Tariffs “create more problems than they will solve”

“Tariffs are a very blunt instrument and can give a lot of unintended consequences,” declared Edward Meir in his guest presentation to the latest meeting of the BIR Non-Ferrous Metals Division on October 7.
Rainer Sturm, pixelio.de

Describing Washington’s current trade policy as “dangerous and built on faulty assumptions”, the Director of US-based Commodity Research Group told his London audience that tariffs “will create more problems than they will solve” such as through the “chilling” of business investment and the cancellation of projects.

In the recent round of tariff activity, Mr Meir added, “US scrap has been a big casualty”.

Looking ahead to 2019, Mr Meir predicted that aluminium prices would trade at between US$ 1910 and US$ 2380 per tonne, assuming a resolution of the Rusal issue. As for copper, he forecast a price range of US$ 5600-7200 per tonne so long as there is some form of “truce” in the current trade war.

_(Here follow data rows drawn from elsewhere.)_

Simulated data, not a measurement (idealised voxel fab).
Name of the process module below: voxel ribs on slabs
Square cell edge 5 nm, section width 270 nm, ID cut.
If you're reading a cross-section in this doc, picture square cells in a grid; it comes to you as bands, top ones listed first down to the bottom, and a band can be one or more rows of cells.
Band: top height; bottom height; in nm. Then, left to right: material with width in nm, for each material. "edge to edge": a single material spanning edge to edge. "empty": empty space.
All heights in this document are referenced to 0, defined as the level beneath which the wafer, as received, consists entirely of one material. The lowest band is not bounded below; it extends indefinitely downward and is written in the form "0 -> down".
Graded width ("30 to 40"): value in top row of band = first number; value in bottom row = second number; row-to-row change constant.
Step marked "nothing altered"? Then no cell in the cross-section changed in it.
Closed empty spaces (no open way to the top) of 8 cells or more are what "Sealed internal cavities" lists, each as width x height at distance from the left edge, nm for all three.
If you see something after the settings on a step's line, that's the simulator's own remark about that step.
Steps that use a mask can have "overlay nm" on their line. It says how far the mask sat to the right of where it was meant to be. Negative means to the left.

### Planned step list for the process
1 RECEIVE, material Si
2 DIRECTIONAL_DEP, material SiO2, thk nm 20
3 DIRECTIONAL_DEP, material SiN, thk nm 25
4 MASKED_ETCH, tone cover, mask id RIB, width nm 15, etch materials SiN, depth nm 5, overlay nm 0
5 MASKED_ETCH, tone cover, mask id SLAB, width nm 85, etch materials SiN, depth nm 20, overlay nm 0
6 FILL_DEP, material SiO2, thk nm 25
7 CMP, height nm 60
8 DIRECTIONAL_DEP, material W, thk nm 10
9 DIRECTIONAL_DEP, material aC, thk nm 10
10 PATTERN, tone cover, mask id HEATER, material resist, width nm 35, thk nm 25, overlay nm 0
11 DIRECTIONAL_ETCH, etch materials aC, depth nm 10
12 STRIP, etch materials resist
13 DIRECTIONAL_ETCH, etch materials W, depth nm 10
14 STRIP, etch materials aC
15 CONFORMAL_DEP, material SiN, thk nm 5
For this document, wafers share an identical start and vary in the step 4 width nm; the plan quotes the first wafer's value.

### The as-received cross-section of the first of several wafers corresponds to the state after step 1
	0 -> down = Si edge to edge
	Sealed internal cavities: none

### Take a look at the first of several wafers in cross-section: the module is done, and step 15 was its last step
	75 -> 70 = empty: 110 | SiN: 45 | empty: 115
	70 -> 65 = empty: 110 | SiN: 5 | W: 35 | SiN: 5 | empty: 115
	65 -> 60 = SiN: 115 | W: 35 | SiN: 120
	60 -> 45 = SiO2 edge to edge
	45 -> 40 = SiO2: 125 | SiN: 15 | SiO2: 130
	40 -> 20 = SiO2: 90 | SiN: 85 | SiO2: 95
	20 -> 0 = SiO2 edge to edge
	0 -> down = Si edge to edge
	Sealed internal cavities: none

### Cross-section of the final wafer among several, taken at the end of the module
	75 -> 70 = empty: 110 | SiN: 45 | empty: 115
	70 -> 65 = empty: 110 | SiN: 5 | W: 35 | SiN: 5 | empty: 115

In his review of world markets, Mogens Christensen of H.J. Hansen Recycling Industry Ltd in Denmark noted that the US/China dispute is damaging the trading of scrap into China. China’s import restrictions and this on-going trade war with the USA have translated into more American aluminium scrap finding its way to Mexico’s secondary smelters, Mr Christensen continued. Meanwhile, India’s importers have been “hit hard” by the decline in the value of the rupee.

Prefacing a panel discussion on the topic of “Politics and recycling: a new era”, the session’s moderator Murat Bayram of European Metal Recycling Ltd said that rising protectionism has contributed to the “earthquake” currently rocking the scrap sector. He reiterated the view expressed by divisional President David Chiao of Uni-All Group Ltd that China will “very likely close its doors” to non-ferrous scrap imports by the end of 2020.

Michael Lion of Everwell Resources Ltd in China acknowledged the “extremely unpredictable” situation that currently prevails, with “too much scrap in the wrong places”.
The secondary industry in the USA cannot cope with all of the material now available and some companies have been left with no choice but to move volumes for lower prices in order to maintain cash flow, Andy Wahl of TAV Holdings Inc. explained to delegates during the panel discussion.

Fellow panellist Dhawal Shah of Metco Marketing (India) PVT Ltd identified the automotive sector as his country’s largest consumer of secondary materials, with its demand growing at some 10% per annum. However, he warned against regarding India as the natural beneficiary of the changes taking place in China.

According to Mr Bayram, the recycling industry “deserves praise for its contribution in reducing carbon emissions”, hailing the BIR-led Global Recycling Day as “a good way to tell the story that recycling is not an option but a necessity”. However, the industry is currently experiencing “disruption” rather than the “functioning markets” that it needs in order to perform its valuable role.